[DLIT] (9-12) 9 :
3) Differentiate between a generalized expression of an algorithm in pseudocode and its concrete implementation in a programming language.
a. Explain that some algorithms do not lead to exact solutions in a reasonable amount of time and thus approximations are acceptable.
b. Compare and contrast the difference between specific control structures such as sequential statements, conditional, iteration, and explain the benefits and drawbacks of choices made.
Examples: Tradeoffs involving implementation, readability, and program performance.
c. Distinguish when a problem solution requires decisions to be made among alternatives, such as selection constructs, or when a solution needs to be iteratively processed to arrive at a result, such as iterative 'loop' constructs or recursion.
d. Evaluate and select algorithms based on performance, reusability, and ease of implementation.
e. Explain how more than one algorithm may solve the same problem and yet be characterized with different priorities.

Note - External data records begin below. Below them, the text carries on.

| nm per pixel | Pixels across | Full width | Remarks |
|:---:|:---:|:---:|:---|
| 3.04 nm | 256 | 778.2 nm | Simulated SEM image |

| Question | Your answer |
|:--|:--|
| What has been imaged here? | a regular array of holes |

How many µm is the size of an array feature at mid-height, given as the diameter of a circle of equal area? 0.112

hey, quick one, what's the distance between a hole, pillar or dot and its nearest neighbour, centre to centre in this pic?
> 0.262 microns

Examples: All self-driving cars have a common goal of taking a passenger to a designation but may have different priorities such as safety, speed, or conservation; web search engines have their own algorithms for search with their own priorities.
[DLIT] (9-12) 45 :
39) Identify a problem that cannot be solved by either humans or machines alone and discuss a solution for it by decomposing the task into sub-problems suited for a human or machine to accomplish.
Examples: Forecasting weather, piloting airplanes.